After the lengths have been recorded, I shall let go of the marble at the top of the slope and start the stopwatch upon its release. When the marble reaches the bottom of the slope, I shall stop the stopwatch and record the time taken for the marble to roll down the slope into the table. I shall repeat this timing process 5 times for each height so that my results are reliable. I shall then calculate an average.

Then I will set the slope to a different height and time it again. The length does not have to be measured again because the same piece of guttering will be used each time.

To ensure that my timing is accurate, I shall put a solid book at the bottom of the slope. When the marble hits the object it will make a noise. When I hear the noise, I shall press the stop button.

I shall use the same marble each time to make the experiment valid because different marbles might have different masses and the mass will affect the speed of the marble. I should be the only person to record the time of the marble each time as different people have different reaction times.

The factors in this experiment are the height of the slope (h), the length of the guttering (x), the acceleration due to gravity (g), the mass of the marble (m), and my reaction time.

I can control the first factor by setting the height of the slope with the clamp stand and measured by a ruler.

The second and third factor will be controlled by using the same marble and guttering throughout the investigation.

I cannot control the acceleration due to gravity, but because this is constant and I know the value of it (approx 10), it will not affect my investigation.

I cannot control my reaction time, but by doing the whole investigation in one go, and not doing anything that affects my reaction time while doing the investigation (e.g. drink coffee which shortens reaction time), my reaction time should stay constant.

The length of the piece of guttering will be around 2 metres. The heights of the slope will be between 0.10 and 1.00 metres.

I shall measure the height (h) in metres to the nearest millimetre. I shall measure length (x) in seconds to the nearest 1/100th of a second and the time I will repeat the timing five times for each height and use the average of these five results. This will make the investigation reliable as it will reduce the effect of anomalous results.

When I record the time it will be made to two decimal places as the stopwatch limits me by only showing this amount of accuracy. For length and height it will be measured in metres to the nearest millimetre (three decimal places) because this is quite easy to see on the ruler. This is as accurate as the ruler will allow.

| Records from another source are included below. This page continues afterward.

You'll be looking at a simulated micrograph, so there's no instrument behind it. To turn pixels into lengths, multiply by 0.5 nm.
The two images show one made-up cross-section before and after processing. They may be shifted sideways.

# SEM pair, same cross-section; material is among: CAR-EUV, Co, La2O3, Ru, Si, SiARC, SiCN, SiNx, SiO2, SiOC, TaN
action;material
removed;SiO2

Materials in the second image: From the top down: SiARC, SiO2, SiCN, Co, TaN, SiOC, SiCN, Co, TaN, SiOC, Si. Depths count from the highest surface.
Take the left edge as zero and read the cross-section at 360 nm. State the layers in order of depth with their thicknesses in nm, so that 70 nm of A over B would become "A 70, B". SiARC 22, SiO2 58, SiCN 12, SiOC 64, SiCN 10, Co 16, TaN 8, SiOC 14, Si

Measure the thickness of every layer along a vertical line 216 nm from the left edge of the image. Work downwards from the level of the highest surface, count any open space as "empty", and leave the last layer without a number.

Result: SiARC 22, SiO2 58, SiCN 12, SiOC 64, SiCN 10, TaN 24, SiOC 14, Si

Before I do my actual investigation, I shall carry out a preliminary experiment in order to see if I need to make changes to my plan. The preliminary procedure will include three heights:

0.200m, 0.400m and 0.600m

I shall do 5 repeats for each and work out an average and the efficiency which should not exceed 100%.

Results for Preliminary Procedure

Height (m)

Time 1 (s)

Time 2 (s)

Time 3 (s)

Time 4 (s)

Time 5 (s)

Avg Time (s)

Efficiency (%)

0.200

2.50

2.60

2.44

2.50

2.40

2.488

64.52

0.400

1.75

1.69

1.79

1.72

1.66

1.722

67.60

0.600

1.40

1.38

1.47

1.40

1.34

1.398

68.22

This shows what I expected as the efficiency increased each time. Therefore I should keep the same amount of repeats. However, I should do more measurements with a greater range (8 measurements) and smaller interval (0.100m). In my actual investigation I shall use the following heights:

0.100m

0.200m

0.300m

0.400m

0.500m

0.600m

0.700m

0.800m

Obtaining Evidence

Height (m)

Time 1

(s)

Time 2

(s)

Time 3 (s)

Time 4 (s)

Time 5 (s)

0.100

3.12

3.25

3.32

3.25

3.28

0.200

2.37

2.34

2.34

2.35

2.37

0.300

1.94

1.90

2.00

2.00

1.93

0.400

1.78

1.71

1.47

1.81

1.72

0.500

1.43

1.54

1.38

1.47

1.59

0.600

1.41

1.41

1.31

1.38

1.41

0.700

1.32

1.32

1.28

1.31

1.25

0.800

1.15

1.15

1.19

1.16

1.19

My results look fairly reliable as they all lie within a small range of each other.

Analysis

I need more information than the results obtained. I also calculated the average time and the efficiency which are shown here:

Height (m)

Time 1 (s)

Time 2 (s)

Time 3 (s)

Time 4 (s)

Time 5 (s)

Avg Time (s)

Efficiency (%)

0.100

3.12

3.25

3.32

3.25

3.28

3.244

75.37

0.200

2.37

2.34

2.34

2.35

2.37

2.354

71.64

0.300

1.94

1.90

2.00

2.00

1.93

1.954

69.36

0.400

1.78

1.71

1.47

1.81

1.72

1.698

69.26

0.500

1.43

1.54

1.38

1.47

1.59

1.482

72.24

0.600

1.41

1.41

1.31

1.38

1.41

1.384

69.25

0.700

1.32

1.32

1.28

1.31

1.25

1.296

66.88

0.800

1.15

1.15

1.19

1.16

1.19

1.168

72.25

In order to show the results more clearly and make it easier to identify a trend I have drawn a graph.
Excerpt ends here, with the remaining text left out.